Cold weather causing tire problems

It's the warning light no one likes to see, but more of them are popping up as temperatures go down.

"Some of them freak out and tell us they have an air pressure light on," Lee Mauldin, a Tires Unlimited employee, said.

That light is part of the 2005 federal mandate that says all new cars must have a Tire Pressure Monitoring System.

It alerts drivers to changes in tire pressure that can cause car problems.

According to national statistics, 1 in 4 cars drive on a tire that's at least 25% under pressure.

"You can destroy the tire, as well as it can blow out and you can have an accident," Chuck Wyckoff, Raffield Tire-Master's store manager said.

Under- or over-inflated tires can even affect gas mileage.

"For every one percent drop in pressure, gas mileage can lower about four-tenths of a percent," Wyckoff said.

During the past few days, Raffield Tire-Master and Tires Unlimited in Macon have seen an increase in drivers coming in to complain about tire problems.

"We've seen probably 20-30 cars per day," Wyckoff said.

"It's been a lot colder this year compared to last winter," Mauldin said. "We've seen a lot more cars with low tire pressure."

Workers say the recent arctic blast is causing temperatures to dip and car tires to go down with them, as moisture in the air of the tires constricts.

"With the cold weather, it causes the tire pressure inside the tire to decrease," Wyckoff said.

Though you can't prevent the bitter cold, there are ways to make sure you're staying safe on the road with properly maintained tires.

Every car has a perfect tire pressure point.

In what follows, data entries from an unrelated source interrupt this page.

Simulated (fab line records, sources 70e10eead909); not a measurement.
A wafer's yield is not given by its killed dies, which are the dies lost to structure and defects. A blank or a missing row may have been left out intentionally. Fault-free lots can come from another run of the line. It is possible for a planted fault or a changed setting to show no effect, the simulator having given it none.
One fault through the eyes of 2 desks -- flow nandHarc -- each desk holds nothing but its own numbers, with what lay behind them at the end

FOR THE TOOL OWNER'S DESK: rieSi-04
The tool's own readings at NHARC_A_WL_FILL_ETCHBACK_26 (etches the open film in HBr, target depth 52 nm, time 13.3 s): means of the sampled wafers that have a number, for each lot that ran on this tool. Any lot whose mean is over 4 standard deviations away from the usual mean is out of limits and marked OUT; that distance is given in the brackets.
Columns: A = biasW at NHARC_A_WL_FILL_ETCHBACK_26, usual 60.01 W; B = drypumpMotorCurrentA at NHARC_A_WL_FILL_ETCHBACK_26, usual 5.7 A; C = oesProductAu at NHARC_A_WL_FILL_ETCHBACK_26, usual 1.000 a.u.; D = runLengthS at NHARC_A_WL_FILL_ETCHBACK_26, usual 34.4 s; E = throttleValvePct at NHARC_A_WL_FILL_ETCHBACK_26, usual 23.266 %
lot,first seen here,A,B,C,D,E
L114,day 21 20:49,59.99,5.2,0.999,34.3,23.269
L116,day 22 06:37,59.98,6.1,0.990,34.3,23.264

You can find that number on a sticker on the inside of your car door. For just a few dollars, you can buy a tire pressure gauge and check your tires yourself.

Wyckoff also recommends getting your tire pressure checked every 4-6 weeks.

He also says if the tire pressure light comes on, don't dismiss it.

It could be something serious, like a nail in the tire, which could cause you to have a flat tire if you don't address it.

Because air coming out of your tires can mean money out of your pocket and a riskier drive out on the road.